DAT 102: Module 02 Entity Relationship Diagram Gathering Database Requirements: This is part of the analysis phase of a software development project which focuses on the data items that must be stored. Redundancy in the date is expected the broader the scope of the project. E.g. Product ID/Product #). Appropriate names for those items must be stored (particularly where data is used in more than one place or department). Database requirements can be found from user interviews, current spreadsheets, forms, invoices, existing apps & systems, etc. Spreadstreets are usually the best sources as data is already organized in rows & columns. it is also easy (relatively) to identify primary data (stored data) & derived data (data is calculated when it is displayed). They are also slightly difficult to work with as they are often modified. This can cause the introduction of new data items & renamed data items. When data items are renamed, a consensus to determine the singular names of the data items is needed. With reports, similar to spreadsheets, the data is often organized in rows & columns. The source of the data is often easily determined. Manual reports allow you to discuss with the individual(s) that created the report while Automated reports, the Information Systems department provides details on data origin. Reports are also less likely to have redundant data as they are better controlled than spreadsheets. Data to Store (at first glance): • invoice number • date • customer information • invoice details Data to Store (upon closer analysis): • invoice number • date • customer name • " address • " contact • quantity • description repeated • unit price • price } Entity Relationship Diagram provides a simple way to convey the requirements of a database. It is a common tool for both developers & users as basis for discussions. It is often more descriptive than an invoice in regards to what their database developer must have in the end. The diagram identifies what we need to collect data about & the relationships between them.

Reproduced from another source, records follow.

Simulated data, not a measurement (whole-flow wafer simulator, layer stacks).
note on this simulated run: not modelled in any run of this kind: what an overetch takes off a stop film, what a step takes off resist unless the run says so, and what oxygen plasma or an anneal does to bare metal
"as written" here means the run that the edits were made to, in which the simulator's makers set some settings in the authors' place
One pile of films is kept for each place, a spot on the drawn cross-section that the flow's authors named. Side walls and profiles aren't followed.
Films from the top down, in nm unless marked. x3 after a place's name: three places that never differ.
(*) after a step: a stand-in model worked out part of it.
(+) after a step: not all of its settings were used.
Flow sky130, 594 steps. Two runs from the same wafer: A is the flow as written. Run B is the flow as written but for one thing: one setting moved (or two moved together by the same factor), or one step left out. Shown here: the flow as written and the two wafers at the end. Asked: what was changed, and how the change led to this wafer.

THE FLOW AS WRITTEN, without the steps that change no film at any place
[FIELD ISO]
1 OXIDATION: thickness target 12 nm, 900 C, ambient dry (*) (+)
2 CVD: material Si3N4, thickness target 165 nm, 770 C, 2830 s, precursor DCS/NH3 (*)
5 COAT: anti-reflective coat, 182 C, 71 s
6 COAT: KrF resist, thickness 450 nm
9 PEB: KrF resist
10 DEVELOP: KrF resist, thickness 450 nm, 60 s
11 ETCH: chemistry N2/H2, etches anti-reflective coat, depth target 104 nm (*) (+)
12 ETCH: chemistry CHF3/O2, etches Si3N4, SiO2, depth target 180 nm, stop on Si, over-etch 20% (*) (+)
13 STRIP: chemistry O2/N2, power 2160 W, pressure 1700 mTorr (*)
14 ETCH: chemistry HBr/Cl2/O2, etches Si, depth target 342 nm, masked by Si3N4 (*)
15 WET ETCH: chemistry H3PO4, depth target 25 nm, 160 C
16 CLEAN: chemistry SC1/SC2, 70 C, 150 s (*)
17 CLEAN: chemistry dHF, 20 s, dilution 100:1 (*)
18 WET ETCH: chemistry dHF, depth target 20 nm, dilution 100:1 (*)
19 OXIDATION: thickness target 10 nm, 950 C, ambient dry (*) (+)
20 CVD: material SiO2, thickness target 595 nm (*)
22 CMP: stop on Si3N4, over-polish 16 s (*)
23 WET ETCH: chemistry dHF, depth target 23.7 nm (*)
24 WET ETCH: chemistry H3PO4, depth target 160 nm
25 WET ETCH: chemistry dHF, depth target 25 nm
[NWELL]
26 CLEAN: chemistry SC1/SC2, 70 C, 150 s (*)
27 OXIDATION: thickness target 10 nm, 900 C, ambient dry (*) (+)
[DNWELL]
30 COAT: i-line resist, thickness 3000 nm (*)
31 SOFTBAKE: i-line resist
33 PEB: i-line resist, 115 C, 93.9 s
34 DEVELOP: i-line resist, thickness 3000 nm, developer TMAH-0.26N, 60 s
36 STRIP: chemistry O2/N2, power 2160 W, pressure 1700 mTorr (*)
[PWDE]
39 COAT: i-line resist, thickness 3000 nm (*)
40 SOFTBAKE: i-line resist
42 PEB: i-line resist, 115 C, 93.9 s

Entity Definitions: • Entity: the "thing" an organization wishes to maintain data regarding e.g client/ customer, place, event, object, etc. • Entity Type: collection of entities that share common properties or characteristics • Entity Instance: a single occurrence of an entity type (e.g a specific customer & all related data). Entity Description: SHOULD BE: • an object with many instances in the database (e.g customer, products invoice, etc.) • an object with multiple attributes (e.g. Customer attributes like name, address, contact, phone, etc.) • an object we are trying to model (e.g needs to be relevant to the system) SHOULD NOT BE: • a user of the database system • an output of the database system (e.g reports because they are generated from existing data). Relationships: Relationships describe how entities are related (e.g a customer having invoices) They also include the cardinality (numerical limits). E.g customer may have zero to many invoices, an invoice has one to many invoice details, an employee has zero or one supervisors, etc. Attributes: Attributes are the characteristics of an entity or a relationship type. Attributes of a relationship are intuitive (e.g height, color, address, d.o.b, etc.). Attributes of a relationship type is a little more difficult. For instance, a relationship may exist between a student & a course; attributes of this relationship could be "completion date" & “final mark". Another instance would be a relationship between a contractor & a project; attributes of this would be "contract fee" & "date of hire". If a relationship has attributes, that relationship with its attributes becomes an associative entity & is treated like a regular entity. Symbols used in ERDs: • emp name & i.d: single attribute • age: derived attribute • dependents: multivalued attribute
Entity & Attributes Single Attributes: • single data items (fields) that are descriptors for the entity (eg emp id) Derived Attributes: • an item that is not stored as is (eg age is not stared but calculated by Date of Birth) Multivalued Attributes: • items that have multiple instances (eg an employee may have multiple dependents) The attribute with an underlined name are the identifiers. (Eg SIN, product #, etc.). When more than one attribute is used as key, it is referred to as a composite key. All composite key attributes are underlined. Good identifiers will not change in value over time and will not be null. Intelligent identifiers i.e identifiers that contain data that helps describe the instance should be avoided. (eg using an employees phone # as the key would lose value should the employee ever change their #) Similar to/Using our previous example… cardinality index In our example: • customer has zero or many invoices • an invoice has one or many invoice details Interpreted as: • customer may have no invoices or many invoices • an invoice can have only one customer • an invoice has at least one invoice detail • an invoice detail can only be on one invoice
A More Advanced Illustration In our example, an ERD for the ETS of a company will be created. The following entities are part of the Employee Training System (ETS): – Course – Employee – Instructor The ERD: The ERD with an associative entity: Here an employee takes zero or many courses which are taught by one and only one professor who can teach zero or many courses. Here, we see that between the employee & a course, a completion date & mark must be tracked. In this particular case, an employee may have zero or many course(s) completed. A course can have zero or many completions by the employee(s). The associative entity labelled in our diagram can only be related to one employee & one course as it’s role is matching the two together. Hence, the symbol change from our first example.